An Ageing Fund has been put in place to provide assistance with financing public expenditure. But it is far from a silver bullet, finds George Coats
Like other countries facing a demographic problem, Belgium has created a reserve fund to assist with future social security financing. But from its beginning in 2001 it was clear that the Ageing, or Silver, Fund was different from most other such initiatives. It has a very wide mandate - to assist with financing all the public expenditure associated with an ageing population, including healthcare as well as pensions - and a very narrow asset allocation strategy in that it is restricted not only to investing in government bonds, but to specially issued Belgian government bonds.
"I always say the most brilliant job you can have in Belgium is to be the head of the Silver Fund," says Karel Stroobants, a veteran of the Belgian pensions scene and now an independent director. "You can put the impressive assets under management on your card and for the rest you stay home and play golf."
The asset management is undertaken by the Belgian treasury and is governed by a council. "It is easy," concedes Chris De Witte, inspector general in the finance inspectorate who oversees the fund. "The money comes in and there is a special emission of Silver Fund Belgian government bonds, the obligations linéaires ordinaries [lineaire obligaties], or OLOs."
De Witte defends the strategy. "In 2001 the markets were falling and we didn't want to take a risk," he says. "There was a discussion, with some parties saying it would not be a problem to have assets with a certain risk over the long term, but it was seen as politically difficult because the moment the market goes down the value of the fund declines which in turn would generate problems for the responsible minister. And all were aware that there was an election due in 2003."

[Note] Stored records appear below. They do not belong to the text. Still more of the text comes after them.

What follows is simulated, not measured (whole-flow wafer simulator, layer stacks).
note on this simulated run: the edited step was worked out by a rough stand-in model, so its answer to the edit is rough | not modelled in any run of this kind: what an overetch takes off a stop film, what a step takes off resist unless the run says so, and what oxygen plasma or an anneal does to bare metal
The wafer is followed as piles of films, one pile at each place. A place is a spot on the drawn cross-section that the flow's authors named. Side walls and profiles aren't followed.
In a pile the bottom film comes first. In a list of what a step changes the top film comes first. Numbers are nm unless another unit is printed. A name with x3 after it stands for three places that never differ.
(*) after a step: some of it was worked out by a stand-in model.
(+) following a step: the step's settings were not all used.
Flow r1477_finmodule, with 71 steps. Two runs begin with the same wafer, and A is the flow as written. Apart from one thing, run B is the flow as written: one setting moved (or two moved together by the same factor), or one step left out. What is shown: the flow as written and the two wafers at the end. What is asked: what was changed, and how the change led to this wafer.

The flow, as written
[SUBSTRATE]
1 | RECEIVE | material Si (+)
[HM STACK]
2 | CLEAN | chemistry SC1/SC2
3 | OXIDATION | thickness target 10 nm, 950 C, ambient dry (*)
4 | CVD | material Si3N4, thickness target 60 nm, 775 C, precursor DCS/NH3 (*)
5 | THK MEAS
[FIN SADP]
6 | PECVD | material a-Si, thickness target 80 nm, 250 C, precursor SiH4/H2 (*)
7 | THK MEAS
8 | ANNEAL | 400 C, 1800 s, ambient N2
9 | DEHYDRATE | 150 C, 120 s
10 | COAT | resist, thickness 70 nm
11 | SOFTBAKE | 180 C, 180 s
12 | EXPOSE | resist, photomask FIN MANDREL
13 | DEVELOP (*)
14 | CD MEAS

Philip Neyt, a vice-president at Belgian telecoms company Belgacom and former head of its pension fund, says: "I can understand that they put it in government bonds because with the ageing of the population the duration gets shorter and shorter. Had the government started the process in the 1980s or early 1990s they could have invested more in equities. It's not the risk premium or the return that will solve the issue. For that we should have started earlier."
So how did the fund get the impressive assets under management referred to by Stroobants, which at the end of 2007 stood at €13bn? In fact the fund's financing is as specific as its investment strategy. The law establishing the fund foresaw it being financed through budget and social security surpluses, and non-recurring, non-fiscal revenues. But, as a report produced last year by economics consultancy Oxera for the European Commission* noted: "Given the Belgian budget position the contributions from budget surpluses have been negligible."
Although situated in northern Europe, Belgium had historically followed a tradition of state and government financial incontinence that aligned it more with spendthrift southern Europe than with its more prudent neighbours. The Silver Fund was a reflection of the government's determination to meet the Maastricht criteria of reducing budget deficits to below 3% of GDP and state deficit to below 60% of GDP.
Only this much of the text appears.